Playing the shell game

>> Tuesday, May 15, 2007

When printing collateral or stationery, or just about anything that might be in the same format repeatedly with changing content, consider creating a shell for it.

A shell is simply a pre-printed sheet that you keep in storage and bring out for imprinting as needed. One would often pre-print many more shells than needed at one time, and deplete them over time. A collateral shell may simply be a sheet with a header and/or a footer printed in one or several colors, leaving a large area for later imprinting. After imprinting, it can be scored and folded, die cut, or whatever finishing is desired, to complete the project.

The greatest advantage of printing shells is that they allow for highly flexible printing of content, and in some production processes, allow very low or even one-off printing of very professional-looking collateral.
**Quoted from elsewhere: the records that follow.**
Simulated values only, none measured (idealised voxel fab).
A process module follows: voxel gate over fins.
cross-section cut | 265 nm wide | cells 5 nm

For instance, one way I've used shells is for sellsheets. Go ahead and say sellsheet shells 5 times fast.

Making your shells
An easy way to make a relatively inexpensive sellsheet is to design a letter- or A4-sized document containing a header and/or footer with the company logo, perhaps a web address or other contact info, a tagline or any other features that show up on every printed marketing piece. This design can contain bleeds, and be composed of one or several plates. It also allows a designer to use coatings and other techniques on the sellsheet which might be cost-prohibitive over a series of spaced small print runs, but minimally impactful on a higher-volume run. Designers also have the option of using specific papers that may be cost prohibitive in low volume, or that aren't even available in low volume.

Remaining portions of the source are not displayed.